Everything You Need to Know About the Winner of American Dream Builders
- "A lot of people thought it was dangerous and bold, very much avant-garde, but I have a different comfort zone than others." - "The design is about travel. It's not gender-specific and it has a collected, worldly feel. It could easily be at home in South America, the Hamptons, or the South of France -- it appeals to a lot of different tastes." - "For me, this final project was a perfect fit. It reflects my personality and design essence. I took all of the knowledge I had gained through the experience of being on the show -- pushing my boundaries. I never thought I would design a Tudor, a cabin, or work on a Spanish-style home."
- "I believe in quality over quantity. I encourage my clients to collect important pieces and artwork -- don't junk up a space just to have more. More is not more." - "For me, post-war European design is my greatest influencer. I love Italian 1970s design and the work that came out of France in the '50s and '60s."
- "I like to appropriate certain funds to certain places. Even when working within constraints, I like to spend money on really fantastic pieces and then fill in the rest with furniture from inexpensive sources or think outside the box and get creative." - "I don't like the term 'DIY.' I think of it as how to be creative with what you have available and bring something ordinary to another level." - "The major piece in the beach house's living room was the 10-foot-tall light fixture. It cost $30 and took 30 minutes to build. I think the lightbulbs were more expensive than the materials for the fixture, but it became a focal point."

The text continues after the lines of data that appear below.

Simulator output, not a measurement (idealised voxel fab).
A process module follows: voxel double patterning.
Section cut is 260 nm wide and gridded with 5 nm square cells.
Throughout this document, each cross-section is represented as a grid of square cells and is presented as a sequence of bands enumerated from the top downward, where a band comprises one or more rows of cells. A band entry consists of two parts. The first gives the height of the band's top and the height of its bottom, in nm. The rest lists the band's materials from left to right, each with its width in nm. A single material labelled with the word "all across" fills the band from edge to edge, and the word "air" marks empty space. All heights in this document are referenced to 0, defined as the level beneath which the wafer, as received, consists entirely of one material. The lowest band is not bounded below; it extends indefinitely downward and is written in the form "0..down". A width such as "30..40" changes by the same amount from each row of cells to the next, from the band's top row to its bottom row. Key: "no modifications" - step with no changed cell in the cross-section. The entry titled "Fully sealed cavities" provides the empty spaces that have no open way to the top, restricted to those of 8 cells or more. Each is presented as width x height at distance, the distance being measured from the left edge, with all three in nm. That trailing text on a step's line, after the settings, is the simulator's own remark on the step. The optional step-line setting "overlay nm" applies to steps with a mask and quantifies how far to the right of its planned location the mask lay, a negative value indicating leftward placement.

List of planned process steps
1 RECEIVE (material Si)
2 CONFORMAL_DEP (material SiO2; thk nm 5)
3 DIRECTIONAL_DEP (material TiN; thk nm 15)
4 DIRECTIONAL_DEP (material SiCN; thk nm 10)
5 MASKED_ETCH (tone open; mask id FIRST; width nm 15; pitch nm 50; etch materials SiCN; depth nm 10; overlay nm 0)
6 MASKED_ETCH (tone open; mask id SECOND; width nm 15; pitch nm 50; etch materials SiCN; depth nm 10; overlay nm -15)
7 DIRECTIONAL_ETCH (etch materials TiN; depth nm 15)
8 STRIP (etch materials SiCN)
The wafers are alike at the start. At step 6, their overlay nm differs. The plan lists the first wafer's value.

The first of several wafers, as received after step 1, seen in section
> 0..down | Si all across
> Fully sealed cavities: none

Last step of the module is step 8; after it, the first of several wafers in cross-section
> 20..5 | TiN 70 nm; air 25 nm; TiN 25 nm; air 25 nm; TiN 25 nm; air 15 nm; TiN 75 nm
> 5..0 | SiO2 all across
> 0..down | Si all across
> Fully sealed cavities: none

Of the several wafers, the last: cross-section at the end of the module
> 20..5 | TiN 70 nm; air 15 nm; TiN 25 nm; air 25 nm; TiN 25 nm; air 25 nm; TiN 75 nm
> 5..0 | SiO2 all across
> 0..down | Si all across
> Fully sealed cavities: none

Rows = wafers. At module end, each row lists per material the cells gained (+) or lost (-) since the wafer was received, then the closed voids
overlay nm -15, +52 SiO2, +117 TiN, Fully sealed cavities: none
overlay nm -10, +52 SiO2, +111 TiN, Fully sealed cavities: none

- "I want to use the popularity of American Dream Builders to showcase another, more thought-provoking side of design -- a modern way of living." - "As Nate says, my vision used to only appeal to about one per cent of the population, but I never compromised my personal aesthetic and still created a winning home." - "I want to expose the world to a new style of design -- contemporary modern design -- and make it more accessible. Similarly to how Nate showed the world his point of view and his design style, it's time for me to share mine."